05/03/2020 – Sustainability / Power / Energy / Climate / Coal / China
Old king coal still rules in China

Following the recent UN climate meeting in Madrid, news from China has captured global headlines: From January 2018 to June 2019, the country added 443GW of net new coal power capacity to its existing 1,000GW coal fleet, while the rest of the world collectively reduced coal capacity by 8GW. World Resources Institute (WRI)’s Global Director for Energy, Jennifer Layke, identifies four main risks to China’s continued coal expansion.

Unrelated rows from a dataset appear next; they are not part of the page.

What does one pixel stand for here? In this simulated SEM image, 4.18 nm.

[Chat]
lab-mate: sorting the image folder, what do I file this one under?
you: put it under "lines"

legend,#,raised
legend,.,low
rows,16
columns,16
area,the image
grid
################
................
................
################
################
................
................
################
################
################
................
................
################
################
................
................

1. Financial & economic risks
China is both a global economic powerhouse and a developing country. While it boasts a strong coal mining industry that generates jobs, today’s China is not the China of a decade ago. In fact, most of the country’s coal plants are today only operating at about 50 per cent of their total capacity.
So why are power plants that were on hold until recently now being constructed? In short, provincial leaders eager for local development are trying to satisfy local industries. Global Energy Monitor reports that local authorities issued 245GW of coal plant permits from 2014–2016.
Given their potentially low utilisation, investing in coal plants is a risky proposition for banks. In past years, over half of operating coal power stations faced net financial losses, resulting from over-investment in coal power, increasing coal prices, and reduced renewable energy curtailment. On the flipside, continuing to develop new market rules could help integrate regional grids and help deliver a more financially sound, efficient energy system that can accommodate more renewable energy.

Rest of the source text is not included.